One zealous sci-fi fan decided to do a little digging into the history of classic science fiction author Robert Heinlein—instead, he found evidence of a pretty hilarious prank Heinlein may have pulled on a hapless 1940s census taker.

It seems Heinlein, author of acclaimed works such as the short story "—And He Built a Crooked House—" and the novel Stranger in a Strange Land, was not entirely honest with a government employee conducting the 1940 census when he stumbled upon his California home.

With vintage census data being released online by the truckload, File 770's Mike Glyer decided to do a little digging and see how Heinlein was listed on the report. Once he tracked it down, that's where things got a little weird.

"It's evident that Arthur Harrell, the census taker, was not a science fiction fan and he knew nothing about the occupants when he arrived," Glyer wrote. "Nor was he any better informed when he left, which is the truly bizarre part of the story."

The report says Heinlein worked as an artist in the movie business, making $4,200 a year, and his wife's name was listed as Sigred, not Leslyn. It also notes the couple were naturalized U.S. citizens from Germany (Heinlein was actually born in Missouri).

Barring a recording error, which is unlikely, it seems Heinlein and his wife Leslyn blew a lot of smoke on the census taker, and he took it all and headed down the street.

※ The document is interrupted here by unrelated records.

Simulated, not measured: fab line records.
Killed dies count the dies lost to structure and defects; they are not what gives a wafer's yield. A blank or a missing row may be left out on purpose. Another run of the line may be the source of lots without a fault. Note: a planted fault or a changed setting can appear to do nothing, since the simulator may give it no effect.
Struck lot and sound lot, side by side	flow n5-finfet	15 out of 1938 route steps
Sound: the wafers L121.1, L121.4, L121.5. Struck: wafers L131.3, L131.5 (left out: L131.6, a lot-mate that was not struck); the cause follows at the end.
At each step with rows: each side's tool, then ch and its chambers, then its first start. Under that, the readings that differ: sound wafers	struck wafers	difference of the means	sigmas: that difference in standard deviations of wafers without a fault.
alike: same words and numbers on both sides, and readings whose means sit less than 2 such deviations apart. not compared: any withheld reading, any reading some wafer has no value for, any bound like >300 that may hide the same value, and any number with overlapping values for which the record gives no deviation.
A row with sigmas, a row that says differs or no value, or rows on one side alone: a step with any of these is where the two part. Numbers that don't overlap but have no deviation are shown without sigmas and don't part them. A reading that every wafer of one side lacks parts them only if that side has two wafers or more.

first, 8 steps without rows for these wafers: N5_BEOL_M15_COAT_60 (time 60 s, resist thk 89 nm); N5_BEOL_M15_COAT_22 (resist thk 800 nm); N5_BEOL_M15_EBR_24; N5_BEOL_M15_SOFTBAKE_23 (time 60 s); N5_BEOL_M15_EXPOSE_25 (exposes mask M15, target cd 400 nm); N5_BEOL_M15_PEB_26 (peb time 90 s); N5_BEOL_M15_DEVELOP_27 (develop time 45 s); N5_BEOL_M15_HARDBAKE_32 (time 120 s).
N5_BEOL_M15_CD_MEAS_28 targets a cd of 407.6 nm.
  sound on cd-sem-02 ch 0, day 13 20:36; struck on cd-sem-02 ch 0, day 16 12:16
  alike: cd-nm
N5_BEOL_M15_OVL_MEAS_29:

"Maybe Leslyn, in the true libertarian spirit, decided to slap some perjury on this bureaucrat and send him on his way," Glyer wrote. "Whatever personal details about the Heinleins anyone dreamed of discovering in these unsealed records—forget about it. The Heinleins always liked their privacy and even the 1940 U.S. Census did not penetrate it."

As weird as it is, this seems to be just another footnote in the interesting history of one of America's greatest science fiction writers.